Thursday, June 23, 2011

On that Jeff Lemire character

Even though I'd heard of Essex County, and Sweet Tooth- when I'd met Jeff Lemire at fanexpo last August I'd only read one thing of his- a 6 page back up primer story for his upcoming Superboy series. I'm pretty sure it was bundled with an early Lex Luthor Action Comics issue. Regardless, I did a review of the thing. I said it was cool idea after cool idea (I'm pretty sure my exact wording was "crazy awesome") but that the pace left something to be desired. Or something. I forget my exact complaint.

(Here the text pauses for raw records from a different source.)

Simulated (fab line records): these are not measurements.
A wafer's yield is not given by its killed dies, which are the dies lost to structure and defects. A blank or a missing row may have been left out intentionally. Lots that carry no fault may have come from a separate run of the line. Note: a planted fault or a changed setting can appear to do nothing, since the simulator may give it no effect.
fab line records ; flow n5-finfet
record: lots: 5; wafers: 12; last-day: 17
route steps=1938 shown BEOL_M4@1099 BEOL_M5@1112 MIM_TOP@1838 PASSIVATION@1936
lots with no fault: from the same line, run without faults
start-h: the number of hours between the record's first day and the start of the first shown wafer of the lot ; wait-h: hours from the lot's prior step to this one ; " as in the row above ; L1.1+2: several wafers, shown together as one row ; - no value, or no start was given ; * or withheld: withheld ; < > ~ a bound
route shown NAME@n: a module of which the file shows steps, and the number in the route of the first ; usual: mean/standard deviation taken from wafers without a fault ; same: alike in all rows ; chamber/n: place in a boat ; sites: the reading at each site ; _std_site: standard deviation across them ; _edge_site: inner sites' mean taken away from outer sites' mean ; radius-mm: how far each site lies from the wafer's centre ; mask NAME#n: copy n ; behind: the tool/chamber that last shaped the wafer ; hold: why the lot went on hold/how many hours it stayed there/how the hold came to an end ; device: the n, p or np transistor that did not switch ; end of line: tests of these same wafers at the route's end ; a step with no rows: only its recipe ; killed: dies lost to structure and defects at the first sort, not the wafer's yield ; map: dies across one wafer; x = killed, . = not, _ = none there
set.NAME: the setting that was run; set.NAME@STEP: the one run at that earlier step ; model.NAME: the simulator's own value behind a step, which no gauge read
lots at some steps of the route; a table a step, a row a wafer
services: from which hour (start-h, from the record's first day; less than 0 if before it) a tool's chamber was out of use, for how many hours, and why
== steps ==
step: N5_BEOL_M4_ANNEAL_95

So stupid me, when I meet the guy, I basically quoted my review at him. The good and the bad. He kind of looked at me like he didn't know whether or not I was gibbering fool- I made a mental note after that: maybe hold off on the un-compliments when you're talking to a total stranger, even if you are balancing it with the good stuff.

Soon after I got to read his back up story in the Legion of Super-Heroes book about The Atom. He hit some good techno-babble, which is pretty essential, and the artist on the book did a great job- but I wasn't too keen on some inconsistancies with previous Atom stuff, and the inclusion of a never before seen uncle mentor for the Atom. I'd eventually learn that that Uncle figure who would support a young Ray Palmer when he was just a kid who wanted to get out of a small town- all of this stuff is straight out of the Jeff Lemire handbook.

The important thing to see was how he'd handle one of my favourites- Superboy- in his new series. It was a strong start, but it's been meandering for a good number of issues. The dialogue explains too much about how the characters feel and what such and such a thing means. But the biggest problem is the Pier Gallo guy on art. I'm not sure the guy can draw glasses. People wear glasses in Superman type books, it comes up!

I'm looking at some Pier Gallo sample artwork on his website, it's actually pretty good. Could be he just needs an urban environment to draw. Also, no glasses.

So I decided to figure out what this Lemire guy was all about- I picked up his "Essex County", "Sweet Tooth" volume 1, and "The Nobody". That just leaves his "Lost Dogs" book for me to eventually check out (not sure if the library has that, I haven't checked yet).

So Essex County is good, make no mistake about it. I am completely in favour of Lemire winning all of those comic awards for it, I get it.

Sweet Tooth is ALSO good, but I know if I didn't get the first volume, if I was reading it in single issue format, it would drive me nuts. Lemire is definitely working under a very modern sensibility, and a big part of that is story decompression. I wouldn't feel I was getting my money's worth if I got this month to month. Even still, it's a cool world he's created.

Still, his main character is named Gus. His sweet little deer boy is named after his son. That's rough buddy. What if this gets made to a movie? Then he gets to be that "Deer Boy" in class.

The Nobody I'm less crazy about, here is the first evidence of that dialogue trouble I've seen so often in my Superboy comics from him. It's set up as a little mystery, but it's a non event. The missing person that everyone thinks "The Nobody" killed, had just gone out of town on a bender. I get that the way everyone over reacts and blames the out of towner is supposed to send a message about a small town small mindedness, but couldn't that story've been told with an actual murder, an actual culprit... with an actual mystery!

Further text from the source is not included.